Have you heard of a Hush Arbor? When religion grew and became an important part of slave life, slaves were forced to gather in secret secluded parts of the woods. As slaves came to know the Bible, they began to see treatment was unjust. Slave owners did not want slaves attending their own places of worship, and also prevented slaves from gathering fearing that slaves would organize against them. Thus, Hush Arbors became a place of worship and refuge.
If your eyes have been opened to the realities of racism and social injustice in this world like mine, you may be thinking…now what? I’ll be honest, I’ve run the gamut of emotion. But one thing centering me is the driving force that I know we need to act. All the “details,” may not be ironed out, but through working on ourselves, educating, and listening, we will get there.
I have been taking time to study what the Bible has to say about racism and injustice as well as listening to messages from different churches. It is important to understand where the Church stands and acknowledge there are areas the Church has been complicit in racism. Jemar Tisby, a Christian, historian, writer, and speaker does an excellent job of pointing to facts from history to outline the start of racism, slavery, where the Church came in, and what do to from here in his series available on RightNow Media called The Color of Compromise.
what does the bible say?
I am no master theologian, so I will speak to only what I have drawn from the Bible over the past few weeks. Then, outline some action steps we can all take from here. As Christians, we center our lives around the word of God. Ok, so what does the Bible say about racism and injustice? Turns out, a lot. And it also says a lot about being complicit.

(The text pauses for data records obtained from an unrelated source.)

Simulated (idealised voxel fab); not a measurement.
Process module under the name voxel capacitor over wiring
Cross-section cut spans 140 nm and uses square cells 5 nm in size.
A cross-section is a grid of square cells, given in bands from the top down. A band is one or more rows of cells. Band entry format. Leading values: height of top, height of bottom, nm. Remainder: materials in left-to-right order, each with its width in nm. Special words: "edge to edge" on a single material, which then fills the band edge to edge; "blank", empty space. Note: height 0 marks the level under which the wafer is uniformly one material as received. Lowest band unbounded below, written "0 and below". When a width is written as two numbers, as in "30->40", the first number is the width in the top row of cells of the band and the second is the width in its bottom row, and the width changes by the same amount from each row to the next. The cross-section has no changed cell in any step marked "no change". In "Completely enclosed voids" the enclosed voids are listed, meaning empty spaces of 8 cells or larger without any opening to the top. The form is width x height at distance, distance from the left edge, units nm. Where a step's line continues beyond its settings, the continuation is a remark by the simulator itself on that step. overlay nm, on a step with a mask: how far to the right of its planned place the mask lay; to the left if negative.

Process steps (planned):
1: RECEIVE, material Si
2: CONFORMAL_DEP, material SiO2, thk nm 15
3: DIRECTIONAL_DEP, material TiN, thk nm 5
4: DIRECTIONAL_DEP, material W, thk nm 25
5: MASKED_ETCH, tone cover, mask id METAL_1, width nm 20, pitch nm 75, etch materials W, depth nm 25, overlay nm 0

I want to preface this all by noting that I grew up going to Church. My Lolo (Tagalog for Grandpa) was a pastor, I spent many summers at VBS and have continued following Christ throughout my adult life. I was taught to love my neighbor, be kind, you name it. When I say the Church or Christians have been complicit, I don’t mean one Church or person, in particular. I mean it as a broader term looking back into history and examining how these same beliefs might exist today.
As Christians, we have to deal with this complicity. We have some narratives to unlearn, and we need to pause and absorb all of this. This won’t happen overnight, and it will take some serious soul work.
If you are starting to examine your own heart and identify ways you have been complicit with racism, or did not realize your privilege, you may be feeling a sense of guilt. I have felt this and it’s often turned into shame, preventing me from speaking out against racism in the past. It is important to turn guilt into grief and grieve with our Black brothers and sisters, grieve for these transgressions committed against them. In this grief, we need to recognize the sins of the past, present, and repent.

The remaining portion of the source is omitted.